From a future former star

David Spade is like a one-trick pony that occasionally lifts its tail and drops something unpleasant for everyone to see. This time it's Dickie Roberts: Former Child Star (PG-13), another chance for the least funny Saturday Night Live alumnus since Joe Piscopo to ply his needling superiority shtick for the masses.

Spade plays the title role, a television celebrity 30 years ago whose celebrity ended when puberty began. Unable to get an acting gig and dissatisfied with his life parking cars, Dickie hires a foster family to provide him with the "normal" childhood he missed.

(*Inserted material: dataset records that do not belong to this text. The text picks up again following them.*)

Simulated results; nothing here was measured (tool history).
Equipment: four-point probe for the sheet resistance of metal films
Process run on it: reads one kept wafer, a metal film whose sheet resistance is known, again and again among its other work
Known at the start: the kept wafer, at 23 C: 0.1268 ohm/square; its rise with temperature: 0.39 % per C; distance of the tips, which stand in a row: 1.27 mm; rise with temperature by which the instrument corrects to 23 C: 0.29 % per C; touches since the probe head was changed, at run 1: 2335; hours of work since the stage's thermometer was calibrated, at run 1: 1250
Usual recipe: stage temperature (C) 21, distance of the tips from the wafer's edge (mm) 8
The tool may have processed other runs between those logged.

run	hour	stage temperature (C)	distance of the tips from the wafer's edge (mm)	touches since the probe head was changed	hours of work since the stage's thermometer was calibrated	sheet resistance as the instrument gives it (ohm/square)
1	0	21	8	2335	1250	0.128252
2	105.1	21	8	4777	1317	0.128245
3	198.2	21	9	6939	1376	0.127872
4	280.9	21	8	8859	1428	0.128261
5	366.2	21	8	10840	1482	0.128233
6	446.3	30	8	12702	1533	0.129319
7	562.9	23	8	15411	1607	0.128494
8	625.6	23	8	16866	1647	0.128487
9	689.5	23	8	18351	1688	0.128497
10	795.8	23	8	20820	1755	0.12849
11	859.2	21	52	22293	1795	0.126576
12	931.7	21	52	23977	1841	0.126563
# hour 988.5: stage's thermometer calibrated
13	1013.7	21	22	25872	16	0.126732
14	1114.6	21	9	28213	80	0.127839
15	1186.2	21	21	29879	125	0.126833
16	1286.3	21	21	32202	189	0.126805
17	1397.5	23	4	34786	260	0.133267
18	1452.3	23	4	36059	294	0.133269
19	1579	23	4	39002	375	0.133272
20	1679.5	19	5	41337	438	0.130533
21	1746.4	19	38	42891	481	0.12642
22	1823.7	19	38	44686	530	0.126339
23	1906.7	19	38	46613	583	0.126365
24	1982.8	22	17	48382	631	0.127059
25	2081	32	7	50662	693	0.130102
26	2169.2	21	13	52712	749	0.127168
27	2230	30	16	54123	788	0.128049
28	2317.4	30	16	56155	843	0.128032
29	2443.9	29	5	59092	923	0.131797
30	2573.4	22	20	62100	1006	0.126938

Previews show Spade being carted in a baby stroller, playing on a Slip 'n Slide without water and, of course, making snide remarks at people who don't match his idea of perfection, even though he's far from that goal himself.

The only thing that might make Dickie Roberts: Former Child Star worth paying full price for are cameo appearances by a roster of real former child stars. The list includes Willie Aames (Eight is Enough), Danny Bonaduce (The Partridge Family), Dustin Diamond (Saved by the Bell), Emmanuel Lewis (Webster) and Leif Garrett. Each of them knows something about being has-beens that Spade is just a couple more flops away from learning.

- STEVE PERSALL, Times film critic

Pass on the calamari

Heath Ledger is still a bit wet behind the ears to play an exorcist, but that's what The Order (R) has him doing. I think I'd rather trust my eternal soul to someone like Max von Sydow, who looks as if he's lived and learned quite a bit more.

Ledger plays Alex Bernier, a member of a medieval order of priests known as Carolingians. When the grand pooh-bah dies, Father Alex is dispatched to Rome to investigate the suspicious circumstances. Why would a sacred order rely on such a pup for such an important mission? Because the box office is driven by Ledger's core demographics, so money trumps authenticity.

Anyway, Father Alex teams with his mentor, Father Thomas Garrett (Mark Addy), and an exorcism survivor (Shannyn Sossamon, who appeared with Ledger in A Knight's Tale). Together they are swept into occult circumstances that can't be explained because 20th Century Fox made it clear that no advance screenings of The Order would be scheduled for critics.

The movie's original release date was postponed when preview audiences laughed at special effects that, according to Variety, made sins departing the body look like calamari. Maybe they were retouched, or perhaps Fox thinks the bad publicity has blown over by now.

- S.P.

Disney floats "Hope Springs"

Don't blink or else you'll miss a rarity: a film produced by the Disney dynasty that is being unceremoniously dumped in theaters. Hope Springs (PG-13), from Buena Vista Pictures, was a late addition to this week's lineup and is screening locally at only one theater, AMC Tri-City 8 in Largo. It could be a test run to measure audience response, but it smacks of an attempt to recoup some production costs before moving on to home video obscurity.

Hope Springs stars Colin Firth (What a Girl Wants) as an artist who moves to Vermont after being jilted by his fiancee (Minnie Driver). He's too handsome to be lonely for long, so a matchmaker (Mary Steenburgen) arranges a date with the town's most eligible bachelorette (Heather Graham). Before long, the ex-girlfriend arrives to throw the artist's emotions into conflict.

The movie is based on a book titled New Cardiff by Charles Webb. He also wrote The Graduate, watched it become a classic film, then didn't pen another novel for nearly 25 years. The way Hope Springs is being handled by Disney could stop him from trying again for another quarter-century.